This is the mail archive of the
gcc@gcc.gnu.org
mailing list for the GCC project.
Re: question about DSE
- From: Alex Turjan <aturjan at yahoo dot com>
- To: Michael Matz <matz at suse dot de>
- Cc: gcc at gcc dot gnu dot org
- Date: Wed, 9 Sep 2009 09:59:41 -0700 (PDT)
- Subject: Re: question about DSE
Hi Michael,
> My assumption would be these two split loads of HImode are
> generated by your backend from a given SImode MEM.
Indeed your asumption is right. Bellow I have a mulsi3 expand in which I generate insns of mode HI. operands[1] gets spilled: in the produced BB as a single SI store while in the consumer BB as two separte HI loads (see a_hi and a_lo).
(define_expand "mulsi3"
[(match_operand: SI 0 "general_register_operand" "")

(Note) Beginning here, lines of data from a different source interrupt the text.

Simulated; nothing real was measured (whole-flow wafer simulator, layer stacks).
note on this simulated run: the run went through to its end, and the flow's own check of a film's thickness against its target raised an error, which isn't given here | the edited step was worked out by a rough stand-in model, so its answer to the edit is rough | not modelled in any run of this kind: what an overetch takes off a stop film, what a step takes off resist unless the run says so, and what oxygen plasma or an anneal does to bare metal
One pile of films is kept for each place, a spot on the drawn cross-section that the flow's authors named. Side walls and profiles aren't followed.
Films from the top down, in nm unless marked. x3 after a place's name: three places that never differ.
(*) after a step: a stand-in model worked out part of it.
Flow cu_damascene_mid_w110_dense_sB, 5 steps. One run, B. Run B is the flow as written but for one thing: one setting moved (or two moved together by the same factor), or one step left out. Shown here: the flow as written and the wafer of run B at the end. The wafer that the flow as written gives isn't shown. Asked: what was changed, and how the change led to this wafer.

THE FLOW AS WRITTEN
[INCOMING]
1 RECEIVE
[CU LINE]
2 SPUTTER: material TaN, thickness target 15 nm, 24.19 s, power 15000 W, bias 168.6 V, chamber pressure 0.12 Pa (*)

(match_operand: SI 1 "general_register_operand" "")
(match_operand: SI 2 "general_register_operand" "")]
""
"{
rtx buff = gen_reg_rtx(SImode);
rtx a_lo = gen_rtx_SUBREG(HImode, operands[1], 0);
rtx a_hi = gen_rtx_SUBREG(HImode, operands[1], 2);
rtx b_lo = gen_rtx_SUBREG(HImode, operands[2], 0);
rtx b_hi = gen_rtx_SUBREG(HImode, operands[2], 2);
rtx r_hi = gen_rtx_SUBREG(HImode, buff, 2);
emit_insn(gen_umulhisi3(buff, a_lo, b_lo));
emit_insn(gen_machi3(r_hi, a_hi, b_lo, r_hi));
emit_insn(gen_machi3(r_hi, a_lo, b_hi, r_hi));
emit_move_insn(operands[0], buff);
DONE;
}")
> If so, you need
> to make sure to copy the MEM_ALIAS_SET, at least for spill slots (better
> for everything) into the newly generated HImode mems. For spill slots
> it's not enough to set it to zero.
I get your point but as the generation SI->HI takes place in the expand it doesnt help to copy the MEM_ALIAS_SET becasue the operands are pseudo regs.
However, to get a correct implementation I did the following. Instead of doing the split in the expand (as show above), I made use of the following define_insn_and_split:
(define_expand "mulsi3"
[(parallel
[(set (match_operand:SI 0 "register_operand" "")
(mult:SI (match_operand:SI 1 "register_operand" "")
(match_operand:SI 2 "nonmemory_operand" "")))
(clobber (match_operand:SI 3 "register_operand" ""))
]
)
]
""
"{
operands[3] = gen_reg_rtx(SImode);
}")
(define_insn_and_split "*mulsi3"
[(parallel[(set (match_operand:SI 0 "register_operand" "=d,d")
(mult:SI (match_operand:SI 1 "register_operand" "d,d")
(match_operand:SI 2 "nonmemory_operand" "d,I")))
(clobber (match_operand:SI 3 "register_operand" "=d,d"))
])]
""
"#"
"reload_completed"
[(clobber (const_int 0))]
"{
rtx a_lo = gen_rtx_SUBREG(HImode, operands[1], 0);
rtx a_hi = gen_rtx_SUBREG(HImode, operands[1], 2);
rtx b_lo = gen_rtx_SUBREG(HImode, operands[2], 0);
rtx b_hi = gen_rtx_SUBREG(HImode, operands[2], 2);
rtx r_hi = gen_rtx_SUBREG(HImode, operands[3], 2);
emit_insn(gen_umulhisi3(operands[3], a_lo, b_lo));
emit_insn(gen_machi3(r_hi, a_hi, b_lo, r_hi));
emit_insn(gen_machi3(r_hi, a_lo, b_hi, r_hi));
emit_move_insn(operands[0], operands[3]);
DONE;
}")
By using this define_insn_and_split with the predicate "reload_completed"
I ensure that the register allocation takes place on the operands of the "mulsi3" instruction as defined by the define_expand construct. In this way instead of the two separate HI loads (from my previouse mail) I get only one SI load which aliases whith the SI store. In consequence the SI store is no longer removed.
1.What do you think about this implementation? using define_insn_and_split
2.Is is true that in the define_expand constructs I should avoid inducing subregs?
thanks,
Alex